Singh says the NDP ‘will vote to bring this government down’ in new letter
After months of being non-committal, in a new letter, NDP Leader Jagmeet Singh says his caucus “will vote to bring this government down, and give Canadians a chance to vote for a government who will work for them.”
In the letter, addressed to Canadians, Singh says he will “put forward a clear motion of non-confidence in the next sitting of the House of Commons.”
This latest blow – seeing the NDP pull out the only pillar of parliamentary support the embattled Liberal government was relying on to stay in power – comes just ahead of Prime Minister Justin Trudeau arriving at Rideau Hall to shuffle his cabinet.
“I called for Justin Trudeau to resign, and he should,” Singh said, not specifying how early into the 2025 sitting this motion moving to defeat the prime minister’s Liberal government could be advanced.
“The Trudeau Liberals said a lot of the right things. Then they let people down again and again. Justin Trudeau failed in the biggest job a prime minister has: to work for people, not the powerful. To focus on Canadians, not themselves,” Singh said. “The Liberals don’t deserve another chance.”
According to Kathleen Monk, a former NDP strategist and director of communications to the late Jack Layton, the NDP had an emergency caucus meeting on Thursday night.
This move comes two days after Singh said he wouldn’t “box himself in” by committing to help bring down Trudeau’s government.
In an interview with CTV’s Your Morning with Anne-Marie Mediwake, Singh was asked repeatedly to explain how he’s calling on the embattled Liberal leader to resign, but won’t say he’s ready to help trigger an election.
“If there’s a vote on the table about retaliatory tariffs to fight back against Trump, versus calling an election in the midst of threats to hundreds of thousands of jobs, I want to make a decision that’s in the best interest of Canadians,” Singh said on Wednesday.

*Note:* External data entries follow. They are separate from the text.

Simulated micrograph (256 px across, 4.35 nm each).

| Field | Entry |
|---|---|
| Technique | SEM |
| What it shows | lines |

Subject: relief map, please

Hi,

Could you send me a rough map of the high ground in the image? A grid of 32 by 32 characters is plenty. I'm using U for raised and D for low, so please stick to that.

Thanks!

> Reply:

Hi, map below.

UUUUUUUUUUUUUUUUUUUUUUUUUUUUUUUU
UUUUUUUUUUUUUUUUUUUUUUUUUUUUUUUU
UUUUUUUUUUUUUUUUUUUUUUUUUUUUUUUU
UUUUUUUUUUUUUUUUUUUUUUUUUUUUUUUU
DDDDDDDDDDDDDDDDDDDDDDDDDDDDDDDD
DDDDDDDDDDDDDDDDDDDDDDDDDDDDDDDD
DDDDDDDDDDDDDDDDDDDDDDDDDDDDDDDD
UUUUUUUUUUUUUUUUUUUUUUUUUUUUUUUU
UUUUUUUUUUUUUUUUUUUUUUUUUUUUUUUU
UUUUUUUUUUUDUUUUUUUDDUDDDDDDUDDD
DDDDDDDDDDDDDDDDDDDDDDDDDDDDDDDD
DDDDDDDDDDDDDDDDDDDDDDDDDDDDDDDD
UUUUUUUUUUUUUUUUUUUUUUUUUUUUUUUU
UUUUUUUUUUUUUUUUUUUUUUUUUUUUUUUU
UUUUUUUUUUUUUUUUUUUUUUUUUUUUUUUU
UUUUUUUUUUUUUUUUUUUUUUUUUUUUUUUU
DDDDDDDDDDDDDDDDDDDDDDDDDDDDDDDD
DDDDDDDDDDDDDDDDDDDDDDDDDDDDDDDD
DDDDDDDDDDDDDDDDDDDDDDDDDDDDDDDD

Despite more than two years of refusing to set a red line to back out of the supply-and-confidence deal with the Liberals, Singh announced in early September he’d “ripped up” the pact.
The House of Commons has since been mired in minority government dynamics, seeing several non-confidence motions presented by the Conservatives failing, including one using Singh’s own wording, while the NDP continued to prop up the Liberals.